I Want To Be A Garbage Truck Man When I Grow Up

Growing up, I wanted to be a garbage truck man. Not a garbage truck driver mind you. THE MAN. The one hanging on for dear life on the rear of the trash dispenser truck as it perilously weaves in and out of neighborhoods. Like the Indiana Jones of city workers. The man who hops off when the truck stops and heaves buckets of mysterious waste into the mouth of a massive trash transformer.

When I was eight years old my dad would ask me.

“What do you want to be when you grow up?”

Some kids say Astronaut. Or Michael Jordan. Or President.

I said half jokingly (I was a sarcastic turd back then too), “A Garbage Truck Man.”

And he would say without missing a beat, “Be the best garbage truck man you can be then.”

Even if I was being a bit tongue in cheek, there was a curious draw to that ancient occupation. The risk of falling off into oncoming traffic any moment. The adventure of the open road ever winding before you. The weighty obligation of rummaging through a whole city’s secret junk. The wind and sun and elements falling on your face and running through your hair.

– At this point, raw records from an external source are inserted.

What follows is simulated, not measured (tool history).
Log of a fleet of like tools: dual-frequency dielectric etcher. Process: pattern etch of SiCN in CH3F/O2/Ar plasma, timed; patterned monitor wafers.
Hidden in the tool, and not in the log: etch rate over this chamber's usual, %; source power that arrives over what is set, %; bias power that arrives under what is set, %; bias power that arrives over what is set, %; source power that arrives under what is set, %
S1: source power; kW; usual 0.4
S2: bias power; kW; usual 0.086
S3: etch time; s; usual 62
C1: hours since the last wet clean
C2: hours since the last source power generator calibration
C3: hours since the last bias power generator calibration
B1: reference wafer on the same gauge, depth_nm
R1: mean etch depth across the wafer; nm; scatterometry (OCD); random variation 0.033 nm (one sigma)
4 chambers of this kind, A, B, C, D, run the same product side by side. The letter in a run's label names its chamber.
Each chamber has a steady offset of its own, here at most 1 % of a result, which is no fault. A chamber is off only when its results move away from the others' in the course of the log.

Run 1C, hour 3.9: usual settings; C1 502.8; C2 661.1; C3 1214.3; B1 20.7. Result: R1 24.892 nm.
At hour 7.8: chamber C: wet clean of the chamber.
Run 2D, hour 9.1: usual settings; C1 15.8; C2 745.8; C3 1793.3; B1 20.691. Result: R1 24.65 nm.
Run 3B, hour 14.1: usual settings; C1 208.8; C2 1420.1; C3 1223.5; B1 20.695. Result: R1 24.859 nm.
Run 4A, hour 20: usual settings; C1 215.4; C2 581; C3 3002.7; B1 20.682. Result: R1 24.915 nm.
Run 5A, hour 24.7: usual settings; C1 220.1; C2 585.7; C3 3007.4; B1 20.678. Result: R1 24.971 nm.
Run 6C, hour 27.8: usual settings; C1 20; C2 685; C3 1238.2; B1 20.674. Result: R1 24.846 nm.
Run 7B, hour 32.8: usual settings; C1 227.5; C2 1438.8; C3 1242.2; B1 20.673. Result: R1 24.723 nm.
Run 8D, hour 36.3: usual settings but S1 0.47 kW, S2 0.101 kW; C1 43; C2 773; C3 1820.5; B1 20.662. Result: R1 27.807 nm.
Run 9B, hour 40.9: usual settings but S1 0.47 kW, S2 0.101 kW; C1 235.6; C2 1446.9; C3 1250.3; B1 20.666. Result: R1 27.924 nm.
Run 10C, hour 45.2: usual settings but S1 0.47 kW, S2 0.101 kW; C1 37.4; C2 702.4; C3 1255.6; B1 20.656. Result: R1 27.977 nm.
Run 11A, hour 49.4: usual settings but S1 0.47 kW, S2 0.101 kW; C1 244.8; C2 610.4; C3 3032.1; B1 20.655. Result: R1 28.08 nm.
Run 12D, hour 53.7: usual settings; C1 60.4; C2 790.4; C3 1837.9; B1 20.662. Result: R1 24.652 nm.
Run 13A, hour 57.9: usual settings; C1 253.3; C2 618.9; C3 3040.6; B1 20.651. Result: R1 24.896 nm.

We had a basketball goal at the end of our neighborhood cul de sac. If we were playing a pickup game the Garbage truck man would sometimes stop a moment and substitute himself in. We’d feed him the rock and he’d drive the lane and throw down a highlight reel dunk. With his jeans and work boots on. And then he’d walk away and hop back on his truck. Like a boss. It was only a 9 foot goal but that was big deal to 9 year olds.

I’ve been a public high school educator and coach for five years now.

I enjoy it.

That being said, I still don’t know what I want to be when I grow up.

It’s easy to get caught in the perilous mental trap that conflates who we are with what we do. Success is found in titles, numbers, grades, stats, and bank accounts. We find our worth in our works. This is our born default, and if we’re not careful, our every morning default. “I do this = I am this” is the modern equation of personal identity.

The gospel offers a totally different approach to our fallen math.

Christ did this with his person and work, and based only that, we are now beloved adopted children. Our highest identity is purchased by another. What He did makes us who we are. Our doing was no variable in the equation. At all.

He did this=I am this now. It’s simple beautiful math.

Who knows: I may be an educator, astronaut, coach, doctor, or garbage truck man when I grow up.

Doesn’t really matter.

I know what He’s done.

I know who I am.

Bryan Daniels


Author: Bryan Daniels

I am a follower of Jesus, a husband to Jessica, and a father of three boys: Josiah, Gideon and Judah. I teach high school math as a job, read reformed theology as a hobby, and write this blog just for kicks. With the rest of my time I coach football and track.

6 thoughts on “I Want To Be A Garbage Truck Man When I Grow Up”

  1. Bryan. Considered a lowly job, but Christ did say the least will become the greatest. I try to not forget them in hot weather with a cold drink or water (I;m sure they have some on the truck, but that is not what counts), at Christmas, and just everyday…. with a smile and a loud hello and thanks. They are good and faithful servants. Daredevils too

    1. No doubt! That’s an awsome way to serve them. Hope it doesn’t come off like I’m downplaying the role of sanitation and waste workers. I definitely appreciate their work!

  2. And whatsoever you do in word or deed to all in the name of the Lord Jesus! Colossians 3:17. Your dad had the right perspective. Whatever you choose be the best you you can be!

  3. I can completely see an 8-year-old wanting to be a garbage truck man. You’re outside doing something physical as opposed to stuck at a desk all day…at least, that’s what office work looked like to me at that age! It’s an honest day’s work.

    Seriously, though, I’ve been through the whole “define myself by my job” thing and, when things didn’t turn out as planned, had no idea who else I was. I wrote about this in my own blog…thank you for reminding us that it’s not about who we are to the world as it is to who we are in Christ. Now, if I could only *remember* that…

    Thanks for your writing.You help a lot of people, which is what we need more of in the world.